Building Permits are required for new constructions, additions and alterations and projects ranging from building a new house and renovating a bathroom to installing a privacy fence.  The following is a list of common projects that require a permit, but may not require an inspection of the work:

  • New Home Construction
  • Room Additions
  • New Decks
  • New Roof
  • Kitchen Renovation
  • Bathroom Renovation
  • Electrical Upgrades
  • Demolition
  • Garage / Car port Construction
  • Swimming Pools
  • Tool Sheds (if they contain electric or are 200 sq. ft. and larger)
  • Fences (over 7 ft.)
  • Retaining Walls (over 48”)
  • Siding

Preferably the contractor should apply for the permit as they typically have the application information and drawings necessary to submit, although the owner can act as the general contractor and list the contractor as a subcontractor.  If the owner applies, they will need to ensure the contractor is licensed and current with all applicable state and local taxes, such as B&O, and inform the Finance Office as to how the taxes on the job will be paid on this permit.

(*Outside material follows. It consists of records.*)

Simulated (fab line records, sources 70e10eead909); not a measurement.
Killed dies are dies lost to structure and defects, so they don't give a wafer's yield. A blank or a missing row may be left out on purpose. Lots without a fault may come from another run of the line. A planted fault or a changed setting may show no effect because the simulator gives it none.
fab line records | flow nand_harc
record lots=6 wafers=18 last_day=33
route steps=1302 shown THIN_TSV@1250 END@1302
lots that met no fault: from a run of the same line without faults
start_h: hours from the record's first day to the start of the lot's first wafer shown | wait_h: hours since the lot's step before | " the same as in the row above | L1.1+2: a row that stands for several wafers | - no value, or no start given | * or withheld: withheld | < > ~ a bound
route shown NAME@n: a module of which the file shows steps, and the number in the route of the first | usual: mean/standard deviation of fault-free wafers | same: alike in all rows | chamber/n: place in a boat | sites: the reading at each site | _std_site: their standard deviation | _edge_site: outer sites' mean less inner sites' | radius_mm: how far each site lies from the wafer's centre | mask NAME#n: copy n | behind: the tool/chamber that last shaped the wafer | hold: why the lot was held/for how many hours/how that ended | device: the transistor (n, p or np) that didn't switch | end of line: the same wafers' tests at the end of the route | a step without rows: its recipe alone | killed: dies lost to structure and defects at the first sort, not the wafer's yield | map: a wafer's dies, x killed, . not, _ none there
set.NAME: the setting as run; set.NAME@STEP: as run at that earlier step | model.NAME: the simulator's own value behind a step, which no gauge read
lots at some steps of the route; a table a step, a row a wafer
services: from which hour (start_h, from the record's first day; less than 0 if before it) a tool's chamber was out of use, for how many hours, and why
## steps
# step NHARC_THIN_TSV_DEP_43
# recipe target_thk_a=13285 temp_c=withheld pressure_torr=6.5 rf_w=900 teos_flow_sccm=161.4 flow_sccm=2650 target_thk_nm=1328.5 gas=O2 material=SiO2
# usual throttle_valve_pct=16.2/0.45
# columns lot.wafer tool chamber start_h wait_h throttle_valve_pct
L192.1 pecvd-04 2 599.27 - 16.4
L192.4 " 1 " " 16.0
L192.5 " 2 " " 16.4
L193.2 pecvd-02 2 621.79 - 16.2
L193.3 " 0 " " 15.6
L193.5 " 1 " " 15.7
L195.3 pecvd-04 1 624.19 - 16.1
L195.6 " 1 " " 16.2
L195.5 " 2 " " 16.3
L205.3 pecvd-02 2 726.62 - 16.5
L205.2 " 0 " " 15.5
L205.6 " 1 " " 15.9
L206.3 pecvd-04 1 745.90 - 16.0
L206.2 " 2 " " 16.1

You may check the WV Division of Labor website:  and contact the City of Wheeling Finance Office at 304-234-3653

Most applications are reviewed and approved within 48 hours, however on larger projects it may take up to a week.  In some instances, such as roofing, siding and windows, the permit can be issued the same day.

A complete set of drawings is required for larger projects.  Smaller projects such as a bathroom remodel can be depicted on a single sheet that includes a neatly drawn and legible room layout with electrical and plumbing diagrams.  A complete material list should accompany the drawing.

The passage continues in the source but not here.